In addition to problems associated with the operation of DDVs, many prior art downhole measurement systems lack reliable data communication to and from control units located on the surface. For example, conventional measurement while drilling (MWD) tools utilize mud pulse, which works fine with incompressible drilling fluids such as a water-based or an oil-based mud, but they do not work when gasified fluids or gases are used in underbalanced drilling. An alternative to this is electromagnetic (EM) telemetry where communication between the MWD tool and the surface monitoring device is established via electromagnetic waves traveling through the formations surrounding the well. However, EM telemetry suffers from signal attenuation as it travels through layers of different types of formations. Any formation that produces more than minimal loss serves as an EM barrier. In particular salt domes tend to completely attenuate or moderate the signal. Some of the techniques employed to alleviate this problem include running an electric wire inside the drill string from the EM tool up to a predetermined depth from where the signal can come to the surface via EM waves and placing multiple receivers and transmitters in the drill string to provide boost to the signal at frequent intervals. However, both of these techniques have their own problems and complexities. Currently, there is no available means to cost efficiently relay signals from a point within the well to the surface through a traditional control line.
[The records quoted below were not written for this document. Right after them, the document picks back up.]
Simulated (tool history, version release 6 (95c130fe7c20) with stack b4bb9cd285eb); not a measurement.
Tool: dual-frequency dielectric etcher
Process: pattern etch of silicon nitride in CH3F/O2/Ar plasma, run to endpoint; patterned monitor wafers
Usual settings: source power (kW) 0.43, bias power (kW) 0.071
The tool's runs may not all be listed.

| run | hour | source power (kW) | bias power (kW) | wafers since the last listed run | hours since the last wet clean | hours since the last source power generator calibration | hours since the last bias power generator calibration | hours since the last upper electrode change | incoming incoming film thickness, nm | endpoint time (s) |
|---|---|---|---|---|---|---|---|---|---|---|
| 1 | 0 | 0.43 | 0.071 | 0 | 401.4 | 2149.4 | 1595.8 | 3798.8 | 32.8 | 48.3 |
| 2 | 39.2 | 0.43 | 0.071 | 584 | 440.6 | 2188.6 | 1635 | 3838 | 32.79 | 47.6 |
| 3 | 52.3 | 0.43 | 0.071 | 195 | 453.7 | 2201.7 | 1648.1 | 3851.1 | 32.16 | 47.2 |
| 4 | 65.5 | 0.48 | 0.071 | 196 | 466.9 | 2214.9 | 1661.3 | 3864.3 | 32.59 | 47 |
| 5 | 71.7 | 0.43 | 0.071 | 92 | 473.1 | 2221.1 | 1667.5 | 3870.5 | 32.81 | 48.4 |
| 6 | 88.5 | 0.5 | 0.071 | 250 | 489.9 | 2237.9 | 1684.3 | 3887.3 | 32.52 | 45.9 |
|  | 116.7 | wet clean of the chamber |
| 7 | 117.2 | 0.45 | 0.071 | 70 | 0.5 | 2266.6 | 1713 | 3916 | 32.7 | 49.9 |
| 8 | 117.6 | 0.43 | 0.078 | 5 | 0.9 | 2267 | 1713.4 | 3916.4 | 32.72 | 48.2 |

Expandable Sand Screens (ESS) consist of a slotted steel tube, around which overlapping layers of filter membrane are attached. The membranes are protected with a pre-slotted steel shroud forming the outer wall. When deployed in the well, ESS looks like a three-layered pipe. Once it is situated in the well, it is expanded with a special tool to come in contact with the wellbore wall. The expander tool includes a body having at least two radially extending members, each of which has a roller that when coming into contact with an inner wall of the ESS, can expand the wall past its elastic limit. The expander tool operates with pressurized fluid delivered in a string of tubulars and is more completely disclosed in U.S. Pat. No. 6,425,444 and that patent is incorporated in its entirety herein by reference. In this manner ESS supports the wall against collapsing into the well, provides a large wellbore size for greater productivity, and allows free flow of hydrocarbons into the well while filtering out sand. The expansion tool contains rollers supported on pressure-actuated pistons. Fluid pressure in the tool determines how far the ESS is expanded. While too much expansion is bad for both the ESS and the well, too little expansion does not provide support to the wellbore wall. Therefore, monitoring and controlling fluid pressure in the expansion tool is very important. Presently fluid pressure is measured with a memory gage, which of course provides information after the job has been completed. A real time measurement is desirable so that fluid pressure can be adjusted during the operation of the tool if necessary.
There is a need therefore, for a downhole system of instrumentation and monitoring that can facilitate the operation of downhole tools. There is a further need for a system of instrumentation that can facilitate the operation of downhole deployment valves. There is yet a further need for downhole instrumentation apparatus and methods that include sensors to measure downhole conditions like pressure, temperature, seismic conditions, flow rate, differential pressure, distributed temperature, and proximity in order to facilitate the efficient operation of the downhole tools. There exists a further need for downhole instrumentation and circuitry to improve communication with existing expansion tools used with expandable sand screens and downhole measurement devices such as MWD and pressure while drilling (PWD) tools. There is a need for downhole instrumentation which requires less equipment to couple to the formation to obtain accurate readings of wellbore and formation parameters. Finally, there exists a need for the ability to measure with substantial accuracy downhole wellbore and formation conditions during drilling into the formation, as well as a need for the ability to subsequently measure downhole conditions after the wellbore is drilled by permanent monitoring.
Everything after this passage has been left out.